GULI SILBERSTEIN ART 

The Schizophrenic State Project - War, Media & Appropriation




EXCERPT

2008, Israel, 4'35''

One excerpt from a flow of Internet video news: a family is hiding behind a wall in a neighborhood that turned into a warzone. The compressed video is slowed down, enlarged, and accompanied by a new soundscape, revealing additional dimensions in the scene. The image is transformed into a psychedelic landscape, creating a troubling contrast between imagery and content, questioning video as medium, leading to an uneasy affect: anxiety deconstructed into pixels.

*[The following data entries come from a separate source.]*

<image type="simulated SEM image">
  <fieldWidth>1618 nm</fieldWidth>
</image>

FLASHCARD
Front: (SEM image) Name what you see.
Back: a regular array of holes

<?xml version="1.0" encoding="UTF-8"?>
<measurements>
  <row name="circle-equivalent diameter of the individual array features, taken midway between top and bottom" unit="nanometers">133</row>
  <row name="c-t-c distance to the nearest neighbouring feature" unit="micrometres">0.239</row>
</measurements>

​Full Research Paper published in the peer-reviewed online journal Screenworks: 

http://screenworks.org.uk/archive/volume-7.3/the-schizophrenic-state-project​


Academia.edu: ​https://www.academia.edu/35702434/The_Schizophrenic_State_Project_War_Media_and_Appropriation


A project which started in 2000, at the MA in Media Studies program at The New School University in New York. It’s composed of a series of video works, which appropriate mass media footage of violence, war, and protest situations, in the context of my place of birth and growing up; Israel, Palestine and the region. The images are processed via digital means in diverse ways that re-contextualise the found footage, creating poetic videos that formulate media critique. The idea is to extract humanness in the images, highlighting the horror of violence suffered by real people, and at the same time emphasising video as a medium in which these images are delivered to us. It’s a long-term research, covering 14 years of work, forming unique experiences in the shape of video works merging content and texture, dealing with aesthetics, technology and humanism. The work aims to encourage empathy, humanness and sensitivity to the tragedy of violence, that seem to disappear in a post-fact world of clashing truths and “fake news”. Research questions: How can creative processing of news footage of violence, suffering and confrontation, illuminate the cognitive effect of the consumption of these electronically transmitted images? What are the realistic and surrealistic aspects of this experience? Do these images function as a mask or a revealer of the reality they document? Or maybe both? In light of new digital tools and ways of distribution, how can these video works provoke new thought, discussion and awareness regarding the content of news media images, their nature and their impact?